Article in New Haven Independent by ALLAN APPEL | Feb 11, 2016 3:56 pm
(photos provided by Zimmerman Fine Art Studio)
Forget those pulsating red hearts, those shiny diamond rings, the giant glistening chocolates, and all the broad-brush emotion and extravagant color of traditional Valentine’s Day contemporary iconography.
For a Valentine’s Day venue that eschews bombast yet celebrates pairing, try “Couples,” a holiday-themed exhibition of Kathleen Zimmerman‘s prints and sculptures.
It runs at the Kehler Liddell Gallery in Westville through Sunday; Zimmerman will be on hand that day to chat and talk about “Couples.”
“I find beauty in simple lines and forms,” Zimmerman has written, and she practices what she preaches in the generally small scale intaglio prints that line the central space of the gallery.
Zimmerman’s work — pairings in different formations and settings of images of animals, trees, musicians, watery surfaces, and lovers, among others — is all in black and white, with a touch of brown only here or there, because, as she also notes, “I only use color when it adds to the meaning.”
In this show the meanings have primarily to do with the effect on the viewer, as well as the artist, of dealing in doubles. As none of us is ever able to get out of ourselves, dealing in doubles seems a way to handle that thorny epistemological problem.
“I don’t always work in pairs, but when I was getting ready for this exhibition I began thinking how I use them in my work,” Zimmerman wrote to this reporter by email. “Sometimes I use separate yet related work to make one visual statement. I use mirrored images to demonstrate the strength of a design. I look at two different ways of thinking in the same image and sometimes I even work back and forth between two dimensional and three dimensional media exploring the same idea.”
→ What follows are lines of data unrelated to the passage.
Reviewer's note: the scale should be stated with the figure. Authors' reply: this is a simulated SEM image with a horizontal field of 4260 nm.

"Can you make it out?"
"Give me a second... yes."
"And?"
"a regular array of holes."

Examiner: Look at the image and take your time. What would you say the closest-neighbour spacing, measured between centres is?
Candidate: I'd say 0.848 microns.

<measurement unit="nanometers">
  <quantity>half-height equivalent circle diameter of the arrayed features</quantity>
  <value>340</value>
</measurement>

Zimmerman’s work is complemented in the front and back area galleries at Kehler Liddell by samples of the work of the cooperative gallery’s other artists.Some of them, like photographer Mark K. St. Mary, got in the couples frame of mind by showing paired works as well. In St. Mary’s case, his intense, archival photo prints, almost microscopic views of sections of painted over, abandoned storefront doors, originally were in a grouping larger than two. The others in the group did not converse with each other “tonally,” he said. So he pulled from them a single pair.